Investigators sought permission to unlock Michael Cohen's iPhone with FaceID
The investigation into President Donald Trump's former personal attorney Michael Cohen included a request to use his biometric data to access his Apple devices, warrant documents reveal, with both the attorney's face and fingerprints needed to bypass security used in iPhones and iPads.
The ongoing investigation into the Michael Cohen has led investigators to numerous potential sources of evidence, including his mobile devices and computers. According to recently-released warrant documents, that search extended to iPhones used by Cohen.
CNBC reports an affidavit to support the warrant application reveals a sworn FBI agent requested a court to "authorize law enforcement to press the fingers (including thumbs) of Cohen to the Touch ID sensors of Subject Devices, or hold the Subject Devices in front of Cohen's face for the purpose of attempting to unlock the Subject Devices via Touch ID or Face ID in order to search the contents."
A judge authorized the warrants, which covered Cohen's apartment and his office, including electronic devices and "any items or records needed to access the data stored on any seized or copied computer devices or storage media."
Given the references to Touch ID and Face ID, it is almost certain the affidavit is referencing iPhones and iPads by the term "Subject Devices."

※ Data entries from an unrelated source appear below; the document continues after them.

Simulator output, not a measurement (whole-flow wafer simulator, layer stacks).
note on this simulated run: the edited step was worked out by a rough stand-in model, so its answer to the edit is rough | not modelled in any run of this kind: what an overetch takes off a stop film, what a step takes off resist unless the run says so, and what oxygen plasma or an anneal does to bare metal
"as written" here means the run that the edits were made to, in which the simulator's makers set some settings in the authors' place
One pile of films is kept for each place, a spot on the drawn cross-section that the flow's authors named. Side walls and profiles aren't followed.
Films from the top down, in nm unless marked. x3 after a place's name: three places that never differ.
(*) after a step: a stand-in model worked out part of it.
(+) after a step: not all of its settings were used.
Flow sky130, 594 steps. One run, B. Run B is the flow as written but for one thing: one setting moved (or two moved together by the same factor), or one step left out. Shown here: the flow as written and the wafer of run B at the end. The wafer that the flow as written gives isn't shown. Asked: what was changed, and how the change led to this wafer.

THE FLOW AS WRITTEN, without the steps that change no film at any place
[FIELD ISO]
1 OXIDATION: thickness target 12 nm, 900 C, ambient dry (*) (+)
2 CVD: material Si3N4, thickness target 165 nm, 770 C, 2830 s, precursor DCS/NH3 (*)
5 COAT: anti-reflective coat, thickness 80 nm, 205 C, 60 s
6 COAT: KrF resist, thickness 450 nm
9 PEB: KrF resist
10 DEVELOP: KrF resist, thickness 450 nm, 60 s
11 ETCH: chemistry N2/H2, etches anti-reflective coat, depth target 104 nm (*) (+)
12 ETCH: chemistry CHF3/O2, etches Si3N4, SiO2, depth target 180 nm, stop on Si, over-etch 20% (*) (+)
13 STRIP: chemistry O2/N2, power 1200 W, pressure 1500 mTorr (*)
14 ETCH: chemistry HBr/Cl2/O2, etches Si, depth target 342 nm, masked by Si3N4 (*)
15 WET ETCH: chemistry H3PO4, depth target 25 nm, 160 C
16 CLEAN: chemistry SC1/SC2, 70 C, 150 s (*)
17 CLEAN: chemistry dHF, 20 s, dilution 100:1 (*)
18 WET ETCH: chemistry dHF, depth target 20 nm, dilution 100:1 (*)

Law enforcement has had mixed luck dealing with the courts — and Apple — with regard to accessing data stored on iOS devices. In 2016, a Los Angeles court forced a woman to unlock an iPhone using Touch ID as part of an FBI investigation into a gang member.
In January, however, a federal judge declared police cannot force someone to unlock their iPhone with either Face ID or Touch ID, denying one request to do so as it "runs afoul of the Fourth and Fifth Amendments." The judge also declared the government and its agents could not use biometrics to force an unlock of a device, due to the potential for self-incrimination.